University of Nottingham (c)2005
back to list of analyses

Tuesday, June 8th, 2004

The 72nd UK Business Barometer Survey asked for views on EU enlargement, the quality of the postal service, credit as it affects sales and orders, recruitment and staff retention and the extension of the Telephone Preference Service.

Click here to download this document in Word.

  • About the respondents

    163 respondents were drawn with the following population characteristics:

    Production & Manufacturing Distribution Services Total
    28.2% 8.0% 63.8% 100.0%

    Turnover (£)
    < 1 M 1M-3M >3M Total
    70.6% 17.8% 11.7% 100.0%

    Number of Full-time Employees
    1-10 11-20 21-50 51-100 100+ Grand Total
    60.1% 28.2% 4.9% 3.1% 3.7% 100.0%

  • Survey Findings

  • Since 10 new countries were admitted to membership of the EU on May 1st 2004, we asked questions around the theme of the impact on the businesses of our panellists.

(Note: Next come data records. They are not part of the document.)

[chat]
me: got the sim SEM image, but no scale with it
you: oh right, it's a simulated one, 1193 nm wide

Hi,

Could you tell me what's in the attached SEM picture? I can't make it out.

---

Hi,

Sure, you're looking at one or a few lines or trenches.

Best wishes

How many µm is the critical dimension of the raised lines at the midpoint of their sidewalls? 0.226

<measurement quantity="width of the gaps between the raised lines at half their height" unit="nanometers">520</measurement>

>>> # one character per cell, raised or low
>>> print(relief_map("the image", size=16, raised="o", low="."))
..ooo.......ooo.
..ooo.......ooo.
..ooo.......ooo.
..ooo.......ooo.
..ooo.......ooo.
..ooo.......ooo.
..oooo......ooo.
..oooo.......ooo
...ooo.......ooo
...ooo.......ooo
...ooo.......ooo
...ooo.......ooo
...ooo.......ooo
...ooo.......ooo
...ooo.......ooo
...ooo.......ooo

  • The opinion of Business Advisers on how the level of competition for their clients might be affected was also sought in the parallel survey, the UK Business Advisers Survey (UKBAB). Less than 5% of Business Barometer panellists, and a smaller percentage of Advisers thought it would highly affect businesses. A total of 66% of UKBB and 64% of BAB respondents thought it would not have any effect, or would affect them very slightly.

  • 21% of BB respondents believe that the EU enlargement will provide opportunities for new markets to a high or reasonably high extent, while 13% think that opportunities for sources of supply will increase.

  • Recently there has been some strong reaction through the media, to poor performance records by the Royal Mail in terms of timeliness of deliveries achieved and post lost en route. The debate provided the opportunity to include questions on the topic in this month's survey. Firstly, well over half of both Business and Advisers agree that quality has suffered in the last year, with 64% of Businesses and 70% of Advisers saying that it has worsened or worsened significantly.

  • Secondly, 36% of Businesses and 40% of Advisers say that the incidence of undelivered and lost mail to their businesses has increased over the last year, although 34% of both say this was unchanged and 28% of Business and 23% of Advisers say that they have not experienced undelivered or lost mail to date.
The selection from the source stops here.